Wednesday, November 28, 2012

Sentao

You know it's a bad thing when your exercise instructor steps in front of the class and her first words are "If you were here last night, are you sore too?"  Yes, my instructor actually started the class last night with those words.  And YES, I was sore from my workout on Monday.  Last night just exacerbated the soreness.  Hey, no pain no gain.  :-)    So what workout did I do that caused me this 'difficulty'?    Zumba has a new class out there.  It's called Sentao.  It's chair exercises.  I know what you are thinking!  Oh yes, I was lulled into a false sense of security when I started too.  It's exercises with a chair, how difficult can it be.  Well all I have to say is try it!  Lunges off of the chair.  Squats while you have one leg balanced on the chair.  Push ups, crunches, etc etc.  It's a WORKOUT.  A gal was there the other week trying it out and her words after it was over was "I have done body pumps and all sorts of exercise classes at various gyms and NEVER have I had a workout like that!"  I alternately hate it and love it.  I can't figure out which it is.   But I know this......if I'm sore and have achy muscles, that means it's good for me so I'll keep doing it!

So happy to see my friends last night at zumba.  One was a friend that I hadn't seen in a month or two.  She looked at me and commented on my happiness.  It made me look deeply at myself and realize that I am at peace with myself.  I was looking at scrapbooks from years and years ago and cried a bit when I saw the college era.  I miss that girl.  But I'm learning that that girl is still inside me and I"m at peace with her slow  reemergence.  I'm at peace with what is happening in my life.  I don't like all of it...but I'm at peace with it.  The beauty of it?  That peace is allowing the old long lost MaryFran to shine again. 

Day two went by without too much fanfare.  I ate right.  I exercised.  I did what I needed to do.  I peeked at the scales this morning (unfortunately after I had downed a big glass of liquids and had already eaten my breakfast) and I'm down...so I'm feeling good.   Day three is planned and I am ready to rock this day also!

Tuesday, November 27, 2012

Moving on

Day one is in the books.  Tracked, exercised, drank my water and I feel good.  I didn't weigh myself this morning, but I'm not overly concerned about my weight today.  It's the weekly weight that concerns me!  :-)  Moving on to day two.  My food for the day is already in my tracker.  My exercise is already planned.  I should be good to go!

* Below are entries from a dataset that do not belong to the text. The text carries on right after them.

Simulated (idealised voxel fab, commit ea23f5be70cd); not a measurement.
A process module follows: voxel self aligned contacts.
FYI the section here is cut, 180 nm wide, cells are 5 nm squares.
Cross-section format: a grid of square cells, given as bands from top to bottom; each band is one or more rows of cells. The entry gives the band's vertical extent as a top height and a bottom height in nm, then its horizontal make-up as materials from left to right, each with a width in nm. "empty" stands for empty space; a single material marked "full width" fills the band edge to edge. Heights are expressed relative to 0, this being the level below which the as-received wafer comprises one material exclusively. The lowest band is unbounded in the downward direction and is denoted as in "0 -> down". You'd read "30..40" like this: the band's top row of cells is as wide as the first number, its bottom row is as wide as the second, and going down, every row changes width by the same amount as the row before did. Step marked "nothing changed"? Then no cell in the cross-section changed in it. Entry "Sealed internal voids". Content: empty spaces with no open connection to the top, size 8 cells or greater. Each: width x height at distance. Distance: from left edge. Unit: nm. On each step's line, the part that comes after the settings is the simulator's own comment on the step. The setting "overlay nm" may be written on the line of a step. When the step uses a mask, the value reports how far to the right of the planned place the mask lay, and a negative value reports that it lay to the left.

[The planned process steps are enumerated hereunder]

I'm starting to think about goals and rewards for myself as I drop the weight.  So far I've come up with a massage and a pedicure.  The thing is.....I don't have a lot of extra money...so my rewards have to be rather low budget.  :-)   Thinking...thinking...thinking.  I was originally thinking about rewarding myself every 10 pounds.  But maybe I'll do every 25 for a monetary reward.  :-)  Yes....I think that sounds great!  Decisions decisions.  :-)  I will get them up and posted on a page here today at some point. 

This is no longer a thing of I want. It's a thing of I NEED!

Monday, November 26, 2012

Victory!

So thanksgiving weekend 2012 is officially in the books.   I don't feel as if I ate all that horribly.  However, I did indulge in the pumpkin roll.....and I ate the leftovers for breakfast on Friday, Saturday AND Sunday.   Luckily for me the pumpkin roll is no longer there, so it is no longer tempting me by calling my name in that sticky sweet voice that gets to me every time! My weight is up.  I accept it...but I'm not ok with it.  I need to get myself in line.   No ifs ands or buts.  Other than the pumpkin roll, I ate relatively reasonably.  But relatively reasonably is NOT good enough.  I need to be doing GOOD...I need to be on target.  Relatively reasonably is OK if I'm trying to maintain.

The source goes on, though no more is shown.